Symantec caught issuing rogue Google.com certificates

Your browser trusts SSL certificates from hundreds of "Certificate Authorities," each of which is supposed to exercise the utmost caution before issuing them -- a rogue cert would allow a criminal or a government to act as a man-in-the-middle between you and your bank, email provider, or employer, undetectably intercepting communications that you believed to be secure.

But not all CAs are trustworthy. Diginotar, a Dutch CA, had to shut its doors after it was revealed that it had issued rogue Google certs that were implicated in Iranian government spying on political dissidents.

In response to incidents like this one, Google created the Certificate Transparency initiative by which browsers and users from across the world cooperate to create a near-realtime index of all the certificates seen in the wild, making it much more likely that rogue certs will be detected and the CAs who issued them will be struck out of the browsers' root of trust.

Today, Symantec was caught issuing rogue Google certificates. The company is one of the biggest names in security, and one of the world's most prominent certificate authorities. Issuing a rogue cert for one of the Internet's biggest companies -- a company that handles an unimaginable amount of sensitive data -- is big news.

Worse: the cert issued by Symantec was an "extended validation" certificate -- meaning that it was signed in a way that guaranteed that Symantec had done extra homework to validate that this was a real, official certificate for Google.

The company says the cert was issued as part of systems testing and that it fired the people responsible.

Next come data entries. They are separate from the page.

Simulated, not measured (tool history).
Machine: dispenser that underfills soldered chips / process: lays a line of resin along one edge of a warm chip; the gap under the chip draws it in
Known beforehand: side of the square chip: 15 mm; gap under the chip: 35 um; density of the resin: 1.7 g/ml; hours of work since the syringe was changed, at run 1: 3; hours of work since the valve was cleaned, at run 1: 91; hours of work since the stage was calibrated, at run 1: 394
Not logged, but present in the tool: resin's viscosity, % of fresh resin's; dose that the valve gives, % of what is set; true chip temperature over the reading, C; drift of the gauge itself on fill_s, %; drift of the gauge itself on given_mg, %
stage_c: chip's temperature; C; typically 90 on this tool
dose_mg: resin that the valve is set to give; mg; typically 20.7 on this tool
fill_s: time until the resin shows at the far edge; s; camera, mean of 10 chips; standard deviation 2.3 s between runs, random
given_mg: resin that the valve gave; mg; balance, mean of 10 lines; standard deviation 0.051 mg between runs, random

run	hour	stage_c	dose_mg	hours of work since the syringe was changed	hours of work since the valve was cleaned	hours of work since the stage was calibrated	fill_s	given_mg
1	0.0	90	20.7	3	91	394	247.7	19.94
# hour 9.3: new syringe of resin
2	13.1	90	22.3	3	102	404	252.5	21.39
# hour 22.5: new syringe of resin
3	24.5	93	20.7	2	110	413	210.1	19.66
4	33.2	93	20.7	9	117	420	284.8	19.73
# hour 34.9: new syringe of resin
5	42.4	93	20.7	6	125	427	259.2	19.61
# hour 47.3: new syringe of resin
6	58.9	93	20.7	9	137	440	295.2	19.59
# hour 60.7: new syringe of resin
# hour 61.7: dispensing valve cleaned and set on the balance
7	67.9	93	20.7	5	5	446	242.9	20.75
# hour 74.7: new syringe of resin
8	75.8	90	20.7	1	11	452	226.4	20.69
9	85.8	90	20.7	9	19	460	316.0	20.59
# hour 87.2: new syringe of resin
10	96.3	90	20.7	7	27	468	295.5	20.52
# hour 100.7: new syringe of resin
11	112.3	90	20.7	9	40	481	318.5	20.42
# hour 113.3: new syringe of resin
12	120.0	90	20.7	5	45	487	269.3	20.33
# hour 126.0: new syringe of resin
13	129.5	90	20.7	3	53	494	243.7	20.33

We learned on Wednesday that a small number of test certificates were inappropriately issued internally this week for three domains during product testing. All of these test certificates and keys were always within our control and were immediately revoked when we discovered the issue. There was no direct impact to any of the domains and never any danger to the Internet. Further, we are in the process of proactively notifying the domain owners and our major partners.

In light of these events, we must reassert our commitment to stand behind our values and our position as a trusted industry leader. While our processes and approach are based on the industry best practices that we helped create, we have immediately put in place additional processes and technical controls to eliminate the possibility of human error. We will continue to relentlessly evolve these best practices to ensure something like this does not happen again.

In addition, we discovered that a few outstanding employees, who had successfully undergone our stringent on-boarding and security trainings, failed to follow our policies. Despite their best intentions, this failure to follow policies has led to their termination after a thoughtful review process. Because you rely on us to protect the digital world, we hold ourselves to a “no compromise” bar for such breaches. As a result, it was the only call we could make.

A Tough Day as Leaders [Quentin Liu/Symantec]

Improved Digital Certificate Security [Google Online Security]

Notable Replies

  1. In the environments where I have worked a great deal of effort has been taken to ensure that data for software testing never resembles the real operational environment. For this reason we would never have created test google certs. We would have used example.com or similar.

  2. If you are testing properly you would have a simulator for that.

  3. I'd actually have felt better if it said "...this failure to follow policies so enraged us that we became a wrathful, unreasoning berserker and fired them immediately. Did they try to explain themselves? We don't know. We couldn't hear them over our bestial screams of rage. When we came to our senses half of our employees were gone and there was blood on our shirts that we're pretty sure didn't come from us."

  4. KarlS says:

    The details are a bit sparse, but the way I read it, it wasn't necessarily meant to do any harm, but it was an egregious breach of proper procedures. Imagine a bank employee borrowing money from Google's account to try something and then putting it back. Some things are just not done in industries built on reputation and doubly not to major players, even if there is no specific damage.

    A google.com certificate issued by a major CA is such a digital nuclear weapon that allowing that to happen doesn't make Symantec look good at all.

  5. So I used to work at symc. I also used to be a key officer and key custodian at a huuuge financial company (those are neat titles for the boring job of making, maintaining, verifying encryption material).

    This is as symc says, a monumental brain fart. And you know how they know? At no time is there any less than three people, all digital activity is logged and stored, there is always a camera on you, and there is always a person literally writing down in a physical ledger every detail of what happens.

    For EV certs there also has to be either a public Dunn and Bradsteet record that is provable you checked, or an attestation letter from a lawyer. You screw up any one of several hundred steps and it will be caught.

    It's like when I took down an entire production, customer facing backend because of a lapse of double checking. (But this is waaaaaay worse).